Olive and I had dinner with my friend and his wife on Sunday. Mr. Chan (my friend, not me) works as a manager at the 7th largest bank in Canada, with 6000 employees across the nation. He told me that his bank's COO recently gave a speech to the managers in their Burnaby branch, a little pep talk. In his speech he laid out the mission of the bank, which included something about doing the right thing and serving customers. My friend (and distant relative... we Chans are all related somehow) Mr. Chan agreed with everything the COO said, and felt that all those things aligned with his personal Christian values.
The COO continued by explaining that the bank's stock prices were dismal. Then he revealed his true motives: his goal was to increase the bank's stock prices so that when he retires he will have butt-loads of money. Apparently he was not rich enough (it's fun to mock rich people that don't think they have enough money). I can now imagine my friend Mr. Chan thinking, "Yes! I will work diligently and creatively to serve the bank's customers and do the right thing, so that my COO can be rich when he retires." Thanks for the inspirational talk Mr. COO.

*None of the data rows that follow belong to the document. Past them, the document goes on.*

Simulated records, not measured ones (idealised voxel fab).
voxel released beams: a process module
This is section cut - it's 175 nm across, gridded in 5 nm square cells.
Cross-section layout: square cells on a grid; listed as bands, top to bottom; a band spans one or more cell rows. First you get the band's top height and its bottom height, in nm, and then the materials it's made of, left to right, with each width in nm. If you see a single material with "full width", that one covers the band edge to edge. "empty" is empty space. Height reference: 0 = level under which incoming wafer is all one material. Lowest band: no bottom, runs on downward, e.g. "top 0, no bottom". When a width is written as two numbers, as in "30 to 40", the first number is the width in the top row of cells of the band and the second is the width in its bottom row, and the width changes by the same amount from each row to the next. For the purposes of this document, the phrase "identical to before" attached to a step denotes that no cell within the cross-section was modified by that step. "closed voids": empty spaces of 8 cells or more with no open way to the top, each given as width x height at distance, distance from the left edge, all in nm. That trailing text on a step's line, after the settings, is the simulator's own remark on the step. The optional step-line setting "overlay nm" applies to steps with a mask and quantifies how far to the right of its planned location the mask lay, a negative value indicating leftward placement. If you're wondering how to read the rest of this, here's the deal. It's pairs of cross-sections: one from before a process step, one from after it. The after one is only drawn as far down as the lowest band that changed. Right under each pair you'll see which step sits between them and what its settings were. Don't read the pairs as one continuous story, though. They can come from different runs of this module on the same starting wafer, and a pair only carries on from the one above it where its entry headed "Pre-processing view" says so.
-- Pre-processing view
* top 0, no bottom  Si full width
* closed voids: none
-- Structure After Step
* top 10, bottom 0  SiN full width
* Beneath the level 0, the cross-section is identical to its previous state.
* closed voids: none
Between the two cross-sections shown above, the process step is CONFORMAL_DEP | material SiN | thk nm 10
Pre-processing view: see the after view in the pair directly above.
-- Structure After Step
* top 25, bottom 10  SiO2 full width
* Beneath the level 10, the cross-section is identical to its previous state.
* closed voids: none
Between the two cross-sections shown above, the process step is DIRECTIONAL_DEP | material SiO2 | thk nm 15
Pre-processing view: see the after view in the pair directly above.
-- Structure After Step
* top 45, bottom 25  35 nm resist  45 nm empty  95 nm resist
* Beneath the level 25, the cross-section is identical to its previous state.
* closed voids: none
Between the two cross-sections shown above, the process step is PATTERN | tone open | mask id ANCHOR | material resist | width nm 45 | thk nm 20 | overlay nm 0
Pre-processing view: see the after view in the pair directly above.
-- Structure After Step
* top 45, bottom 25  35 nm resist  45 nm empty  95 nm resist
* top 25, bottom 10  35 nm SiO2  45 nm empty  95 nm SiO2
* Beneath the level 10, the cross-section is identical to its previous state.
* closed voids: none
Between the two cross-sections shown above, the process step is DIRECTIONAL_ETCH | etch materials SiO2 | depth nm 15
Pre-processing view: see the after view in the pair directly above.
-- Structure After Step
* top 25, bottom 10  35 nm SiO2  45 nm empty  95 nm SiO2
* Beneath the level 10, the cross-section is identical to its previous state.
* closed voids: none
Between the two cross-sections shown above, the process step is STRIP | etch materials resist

I think everyone is searching for meaning and significance in life, especially in their work. Pastor and author Erwin McManus describes it like this: "All of us long to become something more than we are. We are driven to achieve, moved to accomplish, fueled by ambition. It burns hotter in some than in others, but it is within all of us. We're all searching for our unique purpose, our divine destiny, or simply a sense of significance or some measure of success... all of us are united in our desperate attempt to make a future of ourselves. We all desperately want to achieve something, to accomplish something; we just don't know what. Worse than that, we don't even understand why. Yet that doesn't stop us from searching."
If most people were honest with themselves, I think they would agree that making as much money as possible is not a satisfying notion. Working hard to maximize profits for people that you don't know (a.k.a. your company's shareholders) is even less satisfying. How can you give your best to your work when you don't believe that it is really that significant?
Perhaps that is why Mr. Chan is thinking about quitting his job and working for a nonprofit. He is searching for something meaningful to do with his life, and his work is a large part of his life. Mr. Chan thinks working in nonprofit will be more fulfilling than his current work in the business world. And he is not the only person thinking this way.
"In the United States alone, 1.5 million nonprofits now account for $1 trillion in revenues annually of the nation's economy. During the past fifteen years, nonprofits grew faster than the overall economy, with thirty thousand new organizations created each year. In fact, nonprofits are now the third largest industry in the United States, behind retail and wholesale trade, but ahead of construction, banking, and telecommunications." (excerpt from "Forces for Good" by Leslie R. Crutchfield and Heather McLeod Grant)
Many people are fleeing the business world to work for nonprofits, which aim to maximize social change and make a difference in the world. And these nonprofits are. This is significant work; the work of helping those in need. Money is important to fund and sustain the work, but it is not the be all and end all.
People in business recognize the great work that nonprofits are doing. That is why they give money and resources to support nonprofit organizations. You can argue that if the profit-maximizing businesses did not exist, nonprofits also would not be able to exist, because the nonprofit world largely relies on the donations of the business world to operate.
I will end with a very good question another friend, a small business owner, posed to me: "If God has given you the ability to make money through your business, is it your duty to utilize that skill to its full potential and make as much money as you can? The more money you make, the more you can give to help others."